Buddhist Economics on Courage

To embrace and practice Buddhist economics, you need courage. Courage to change, courage to protect the environment, courage to promote justice, and courage to live with joy.

At the personal level, you need courage to quit the rat race of overworking to make more money, courage to live mindfully as you help others, and courage to enjoy life off the treadmill.

At the local and national level, you need courage to demand that your government provide the infrastructure needed for an economy that protects the environment and becomes carbon-free, and one that defines economic growth as improved well-being for all people rather than more income for the rich.
We join with others to amplify our energy and create change. Together we have the political will and courage to take action for ourselves on behalf of all species and future generations. We know the fossil fuel industry will fight back with vicious attacks on our demands to transition to a fossil-free economy and ensure a comfortable, dignified life for all people.

Together we can create meaningful, happy lives for ourselves and our communities. The guidelines are:

  • live mindfully with love and compassion
  • care for others and relieve suffering
  • enjoy and rejuvenate the earth.

We reach out with empathy to those who voted for Trump, and find common ground in ensuring everyone has clean air and water. We look for the inner Buddha in each person. Trump supporters are confused people who need help as we uproot delusions. Buddhism views ignorance as the cause of greed, hatred, and delusions, which then cause conflict. People everywhere are frightened, and in pain.
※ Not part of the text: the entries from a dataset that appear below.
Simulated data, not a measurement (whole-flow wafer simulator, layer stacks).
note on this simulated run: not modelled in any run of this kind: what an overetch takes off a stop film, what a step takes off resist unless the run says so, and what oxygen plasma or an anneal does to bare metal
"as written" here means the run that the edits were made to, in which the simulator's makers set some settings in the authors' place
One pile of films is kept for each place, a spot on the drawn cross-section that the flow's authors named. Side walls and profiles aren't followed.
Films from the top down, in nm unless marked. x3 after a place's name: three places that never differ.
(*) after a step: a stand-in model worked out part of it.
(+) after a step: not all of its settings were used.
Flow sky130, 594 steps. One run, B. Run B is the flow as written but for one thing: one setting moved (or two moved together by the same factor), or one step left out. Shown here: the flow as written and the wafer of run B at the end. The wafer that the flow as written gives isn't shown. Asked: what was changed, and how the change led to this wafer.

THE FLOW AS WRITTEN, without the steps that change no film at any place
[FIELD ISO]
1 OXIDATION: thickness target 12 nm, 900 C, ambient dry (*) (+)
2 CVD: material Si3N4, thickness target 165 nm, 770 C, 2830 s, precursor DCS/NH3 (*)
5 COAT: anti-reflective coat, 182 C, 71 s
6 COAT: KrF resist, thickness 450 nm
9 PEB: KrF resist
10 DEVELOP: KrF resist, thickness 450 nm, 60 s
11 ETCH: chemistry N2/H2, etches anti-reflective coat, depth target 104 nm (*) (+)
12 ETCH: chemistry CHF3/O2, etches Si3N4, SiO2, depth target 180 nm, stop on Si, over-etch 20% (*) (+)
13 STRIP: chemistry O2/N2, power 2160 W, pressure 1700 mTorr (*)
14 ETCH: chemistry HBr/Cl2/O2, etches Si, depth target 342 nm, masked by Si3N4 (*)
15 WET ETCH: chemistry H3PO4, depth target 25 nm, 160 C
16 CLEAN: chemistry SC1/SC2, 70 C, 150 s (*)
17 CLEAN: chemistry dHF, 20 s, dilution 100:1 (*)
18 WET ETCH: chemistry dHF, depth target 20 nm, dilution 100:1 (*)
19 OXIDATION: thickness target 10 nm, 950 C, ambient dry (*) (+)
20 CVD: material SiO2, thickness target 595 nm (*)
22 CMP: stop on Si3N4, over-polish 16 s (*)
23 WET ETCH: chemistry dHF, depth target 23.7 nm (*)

We work with our Sangha and community groups to support each other. We must not fight among ourselves about petty differences, as we remember that we all want the same goals: clean air and water, a healthy earth, and happiness for all. Ignorance is the enemy, and we must vigorously oppose wrongdoing around the world that harms people and Mother Earth. Buddhist economics reminds us that everyone is interconnected, with each other and with nature. Harm to a person or harm to earth is harm to all people.

Vietnamese Buddhist teacher Thich Nhat Hanh, writing in his Love Letter to the Earth, focuses on our interdependence with Mother Earth and on the need for us to appreciate and care for her. Earth gave birth to us, and we return to her when we die. Earth provides us with everything we need to live healthy, joyful lives. Thich Nhat Hanh asks us to express our gratitude at each meal, which represents the gifts, such as tea and bread that Nature has produced.
All economies must decouple fossil fuel energy use from economic growth. But Buddhist economics wants us to push further in creating sustainable lifestyles that reduce wasteful consumption and reduce overwork so people have time to enjoy life and help one another.

“Our collective compassion, mindfulness, and concentration nourishes us, but it also can help to reestablish the Earth’s equilibrium and restore balance. Together, we can bring about real transformation for ourselves and for the world.”